Amy Finley Scott



EARLIER WORK AND PUZZLES

 

STILL LIFE

My work in still life began with small colored pencil drawings on index cards done when I was traveling in France in 1977.  My drawings were my postcards, stamped and mailed. On my return home I continued to make small colored pencil drawings that recorded daily kitchen and table subjects. Over time the drawings became larger and I began using oils in the mid 80’s.

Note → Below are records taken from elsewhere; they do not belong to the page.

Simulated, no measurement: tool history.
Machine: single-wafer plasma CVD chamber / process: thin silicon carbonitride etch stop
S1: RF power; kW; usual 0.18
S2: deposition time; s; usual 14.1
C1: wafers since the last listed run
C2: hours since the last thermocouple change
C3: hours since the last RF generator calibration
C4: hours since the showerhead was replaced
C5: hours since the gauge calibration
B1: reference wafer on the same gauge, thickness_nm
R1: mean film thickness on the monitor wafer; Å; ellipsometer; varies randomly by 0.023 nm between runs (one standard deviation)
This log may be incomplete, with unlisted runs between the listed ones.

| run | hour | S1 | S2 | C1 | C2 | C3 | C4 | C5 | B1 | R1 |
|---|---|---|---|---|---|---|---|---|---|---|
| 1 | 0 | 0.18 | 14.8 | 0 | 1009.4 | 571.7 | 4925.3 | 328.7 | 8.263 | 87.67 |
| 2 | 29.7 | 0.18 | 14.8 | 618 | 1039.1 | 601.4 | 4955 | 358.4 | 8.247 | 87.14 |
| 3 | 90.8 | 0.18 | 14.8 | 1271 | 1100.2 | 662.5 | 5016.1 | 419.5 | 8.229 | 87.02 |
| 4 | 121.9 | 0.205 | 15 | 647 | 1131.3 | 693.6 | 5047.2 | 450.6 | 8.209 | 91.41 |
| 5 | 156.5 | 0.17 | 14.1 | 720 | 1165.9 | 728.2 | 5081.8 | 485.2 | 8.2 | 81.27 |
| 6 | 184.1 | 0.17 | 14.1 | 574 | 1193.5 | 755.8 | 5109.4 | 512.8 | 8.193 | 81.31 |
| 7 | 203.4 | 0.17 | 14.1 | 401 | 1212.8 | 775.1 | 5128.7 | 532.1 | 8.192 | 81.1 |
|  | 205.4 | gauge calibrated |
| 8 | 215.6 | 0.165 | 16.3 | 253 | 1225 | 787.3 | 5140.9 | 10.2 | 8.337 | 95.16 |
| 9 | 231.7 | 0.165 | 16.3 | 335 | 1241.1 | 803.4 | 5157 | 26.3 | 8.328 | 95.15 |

It has been commented that the viewpoint from above in many of my still lifes is unusual. My response is that we see things this way all the time – as we walk by a counter or as we’re about to sit down at a table. This vantage point is also connected, as I was conscious of only after the fact, with my love of maps and interest in floor plans.

 

FLOWERS AND GARDEN LANDSCAPES

Exuberance of plant life in general and flowers specifically remain a constant source of inspiration and pleasure in my life.

 

CITY

Most of these paintings were inspired by construction equipment and water. More specifically, from the vantage point of a New York City terrace undergoing repairs I was inspired by the arcs of cables, nets, ropes, hooks and pulleys as seen against the right angles of the city skyline and the skyline reflected in the Central Park reservoir. Other city views here are from the parlor floor of a New York brownstone.The diminutive size of these paintings is a reminder of the view through a small opening in a construction fence.

  

TEXTILE  LANDSCAPES

I first saw the knitted textiles of my friend Betsy Lahaussois in 1995. In some pieces wide-striped knitted tubes were crocheted together to make large throws. In cropping photographs of these draped covers I found compositions that were clearly dimensional and evocative of wider spaces. Dawn landscapes, winter hills, and wheat fields are some of the forms in which these compositions came to life.

 

CABBAGES 

I’m inspired by and grateful for what I find in my friends’ gardens: a green cabbage in full sun, or red cabbages with their blue-grey-green outer leaves with magenta veins.

 

PUZZLES

My first Christmas puzzle was made in 1977 for  a very practical reason: giving a Christmas dinner from a very small New York apartment kitchen, I was looking for half-time entertainment to keep my guests occupied while I washed dishes between dinner and dessert. The answer was a sackful of wooden puzzle pieces with an assembly time calculated to closely match dishwashing time.

Early puzzles, drawn with oil crayon on ¼” plywood, were cut with a hand-held coping saw. With the purchase of an industrial scroll saw in 1986 the style changed dramatically. I started using oil paint for the images, for durability, and was able to make intricate and interlocking pieces with the new electric saw.

Unlike traditional puzzles the ‘edges’ of these aren’t sacred and can’t be easily put together first. The painted or collaged borders delineate the general area of action but not the limit. Something is always extending through or beyond this delineated range. Games of three-dimensional illusion within the two-dimensional surface occur in all these puzzles.

Why cut up an original painting or collage? Because I love puzzles! These compositions were always intended to be puzzles, things to play with and not just shaped paintings.

One appeal of these puzzles is the animation of the cutting line tracery within the assembled puzzle. Also appealing is the animation of individual pieces. Though the cuts are not planned, some of the resulting pieces suggest lively animate forms, while others are animated simply by colors and shapes. Each piece bears consideration.

Puzzles are usually confined to horizontal surfaces. With specially designed frames these puzzles can now be hung on a wall. The hinged frame opens to allow the rectangular tray, the puzzle plus its ‘mat’, to be lifted out and the puzzle pieces to be removed for play.

As an interior designer and builder as well as a painter I’ve long had an affinity for tools and wood. I’ve also had training in modern dance and singing. The painting and cutting of puzzles speaks to all these interests. In using the scroll saw the blade is stationary and the wood must be turned and turned. Guiding my painting through the saw is a slow, maze-like, rhythmical and smooth dance.